Question

A thin rod of length L and total charge Q has the nonuniform linear charge distribution λ(x)=λ0x/L, where x is measured from the rod's left end.
What is λ0 in terms of Q and L?



Express your answer in terms of some or all of the variables Q, L.



What is the electric potential on the axis at distance d left of the rod's left end?

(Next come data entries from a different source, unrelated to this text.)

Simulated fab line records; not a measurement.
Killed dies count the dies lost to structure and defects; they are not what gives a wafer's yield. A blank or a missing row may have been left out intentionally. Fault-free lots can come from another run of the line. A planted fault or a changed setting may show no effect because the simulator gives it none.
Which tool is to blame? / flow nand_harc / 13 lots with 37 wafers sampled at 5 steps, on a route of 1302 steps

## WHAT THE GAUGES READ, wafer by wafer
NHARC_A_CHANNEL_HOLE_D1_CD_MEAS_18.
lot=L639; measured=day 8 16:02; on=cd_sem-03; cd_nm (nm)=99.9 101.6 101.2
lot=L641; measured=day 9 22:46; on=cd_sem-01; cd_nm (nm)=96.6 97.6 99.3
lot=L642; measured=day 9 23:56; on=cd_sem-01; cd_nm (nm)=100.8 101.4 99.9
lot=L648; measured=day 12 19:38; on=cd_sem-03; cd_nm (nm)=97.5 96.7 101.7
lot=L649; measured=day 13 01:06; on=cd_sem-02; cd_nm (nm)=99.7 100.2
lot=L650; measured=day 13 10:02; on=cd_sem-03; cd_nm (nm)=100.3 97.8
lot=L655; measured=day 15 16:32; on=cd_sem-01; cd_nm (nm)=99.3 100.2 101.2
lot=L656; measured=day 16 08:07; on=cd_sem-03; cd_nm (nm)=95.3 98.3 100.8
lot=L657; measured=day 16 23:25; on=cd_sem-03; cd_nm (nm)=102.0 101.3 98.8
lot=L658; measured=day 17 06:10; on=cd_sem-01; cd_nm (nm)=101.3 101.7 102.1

Express your answer in terms of Q, L, d, π, ϵ0.

Answer 1

Answer:

Explanation:

λ(x) = λo x/ L

(a) The total charge is Q.

$Q=\int_{0}^{L}dq$

$Q=\int_{0}^{L}\frac{\lambda _{0}x}{L}dx$

$Q=\frac{\lambda _{0}}{2L}\left ( x^{2} \right )_{0}^{L}$

$Q=\frac{\lambda _{0}}{2L}$

λo = 2Q/L

(b)

Let at a distance x from the origin the charge is dq.

so, dq = (2Q/L) x/ L dx

$dq=\frac{2Qx}{L^{2}}dx$

The potential due to this small charge at a distance d to the left of origin

$dV = \frac{KdQ}{d+x}$

$\int_{0}^{V}dV = \frac{2KQ}{L^{2}}\int_{0}^{L}\frac{xdx}{d+x}$

$V = \frac{2KQ}{L^{2}}\int_{0}^{L}\left ( 1- \frac{d}{d+x}\right )dx$

$V = \frac{2KQ}{L^{2}}\times \left ( x-dln(d+x) \right )\int_{0}^{L}$

$V = \frac{2KQ}{L^{2}}\times \left ( L-dln(d+L)-0+dlnd \right )$

$V = \frac{Q}{4\pi \epsilon _{0}L^{2}}\times \left ( L+d\times ln\left (\frac{d}{d+L} \right )\right )$